Thursday, September 14, 2006

California's Exclusive Electorate


This morning's screaming front page headline in the San Francisco Chronicle read:
STATE VOTERS, NONVOTERS WORLDS APART, SURVEY FINDS
California's Growing Diversity Doesn't Extend to the Ballot Box.

I'm tempted to respond, yeah -- what else is new? After all, I put out the following in 1995 (using the previous year's figures) while developing a plan for a campaign against an initiative to outlaw affirmation action:

The California electorate (that fraction of the population which is eligible to be registered, is registered, and votes) is very different from the demographic picture presented by the state’s residents as a whole. For example, 14 percent of voters were between 18 and 29 years old, while actually 28% of Californians are in that age range. Only 14% of the electorate had household incomes of less than $20,000, compared to 26% of state households. Fully 50% of the voters were college graduates, as opposed to 20% of Californians over 18. Most strikingly, and saliently for the purposes of discussing the anti-affirmative action vote, though nearly half the state’s residents are members of the various communities of color, the electorate in 1994 was 81% white.

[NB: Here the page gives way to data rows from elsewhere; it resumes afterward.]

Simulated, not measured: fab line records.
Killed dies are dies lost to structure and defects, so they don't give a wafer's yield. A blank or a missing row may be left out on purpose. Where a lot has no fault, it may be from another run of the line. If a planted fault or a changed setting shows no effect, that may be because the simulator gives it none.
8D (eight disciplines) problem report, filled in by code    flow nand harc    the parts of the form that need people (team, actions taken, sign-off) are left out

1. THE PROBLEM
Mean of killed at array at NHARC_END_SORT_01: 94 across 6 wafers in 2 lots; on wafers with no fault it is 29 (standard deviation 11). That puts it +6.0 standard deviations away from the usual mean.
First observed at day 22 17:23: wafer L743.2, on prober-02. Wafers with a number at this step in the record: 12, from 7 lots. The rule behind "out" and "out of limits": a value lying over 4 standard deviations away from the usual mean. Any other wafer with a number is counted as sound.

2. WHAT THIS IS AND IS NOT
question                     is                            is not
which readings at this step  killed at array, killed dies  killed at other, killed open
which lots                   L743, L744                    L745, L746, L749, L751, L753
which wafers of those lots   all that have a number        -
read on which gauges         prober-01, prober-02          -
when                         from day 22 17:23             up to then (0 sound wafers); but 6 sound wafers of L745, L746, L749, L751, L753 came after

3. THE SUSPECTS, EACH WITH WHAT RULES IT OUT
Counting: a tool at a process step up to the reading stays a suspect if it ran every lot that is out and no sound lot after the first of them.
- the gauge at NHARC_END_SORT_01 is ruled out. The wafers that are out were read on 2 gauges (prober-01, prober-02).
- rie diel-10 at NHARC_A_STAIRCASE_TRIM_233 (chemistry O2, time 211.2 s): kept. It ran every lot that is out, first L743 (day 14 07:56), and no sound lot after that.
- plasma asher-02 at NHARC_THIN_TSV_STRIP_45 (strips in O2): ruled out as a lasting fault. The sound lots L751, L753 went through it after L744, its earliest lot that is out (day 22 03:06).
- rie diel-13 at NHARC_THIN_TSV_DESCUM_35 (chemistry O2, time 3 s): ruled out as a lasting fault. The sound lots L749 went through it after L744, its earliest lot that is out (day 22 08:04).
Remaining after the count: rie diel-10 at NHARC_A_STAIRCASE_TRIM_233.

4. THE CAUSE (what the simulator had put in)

From that perspective, the Public Policy Institute of California (PPIC) study just released documents progress. By its reckoning, the segment of the electorate that is not white has jumped from 19 percent to 28 percent in the intervening years, while concurrently the state changed from roughly 52 percent white to more like 46 percent. Still, the PPIC paper once again amply demonstrates that the California electorate is out of phase with the population.

Where the PPIC study shines is in the attitudinal data integrated with the simple demographic facts. I tend to be skeptical of the notion that non-voters' attitudes are significantly different from voters' opinions, except possibly on such divisive hot button topics as the series of "white fright" wedge measures (anti-immigrant, anti-affirmative action, anti-bilingual education) the state endured in the 1990s. But this study homes in on economic attitudes, demonstrating clearly that non-voters would be willing to reopen the debate that pits taxation against public services and lean toward the latter. They would even overturn the destructive sacred cow of California politics, Prop. 13. This 1978 initiative freezes property taxes for long time homeowners, making the resources available to local governments dependent on the state government's also precarious fiscal health.

Before reading this study, I was unaware that most new voters register "decline to state" rather than choosing a political party.

Political party membership has also declined over the past 16 years. The percentage of California adults registered as major party voters has dropped from 54 percent to 43 percent.... For the first time in modern California history, the majority of adults do not belong to one of the major parties.

This is not the case in the street level voter registration drives I see; most canvassers come home with a substantial majority of Democrats. Evidently other forms of registration including motor voter and mail-in don't have the same results.

This survey doesn't explore why new voters are choosing "decline to state." I can speculate based on a combination of anecdote and experience:
  • Some new citizens don't want to risk public affiliation with a "side." They want to keep their heads down.
  • Because of extreme gerrymandering, almost no state legislative seats or Congressional seats are competitive. Local elections in many jurisdictions are non-partisan. Voters consequently have little sense that party identification means much, except perhaps in Presidential primaries.
  • Candidates, whether responding to voter preference or out of timidity, seldom emphasize their party. If the standard bearers don't think party is important, why should the voters?
  • Local party structures are close to non-existent in most areas so they aren't out there bringing in party-identified voters. A great deal of the registration funding and work that does exist passes through non-profit organizations that are precluded by law from encouraging party affiliation.
The overall message of the PPIC study is that democratic (small d) government is at risk when the electorate is so very unrepresentative and different from the population as a whole. That seems very right. The remedies proposed -- streamlined citizenship procedures, easier registration, more prosperity, better education -- seem improbable. The study mentions but does not emphasize one of the profound disincentives to most efforts to increase voter participation:

Growth and change in the electorate could initially result in more political instability, as elected officials, candidates, parties, and initiative campaigns reach out to a larger, more diverse, less partisan, and unpredictable electorate.

That is, all players in the current system have at least some incentive to keep the unrepresentative, but well understood, electorate that we have. The people likely to need and want structural change aren't voting. Changing that is a long project, the work of a political generation, not a four year election cycle.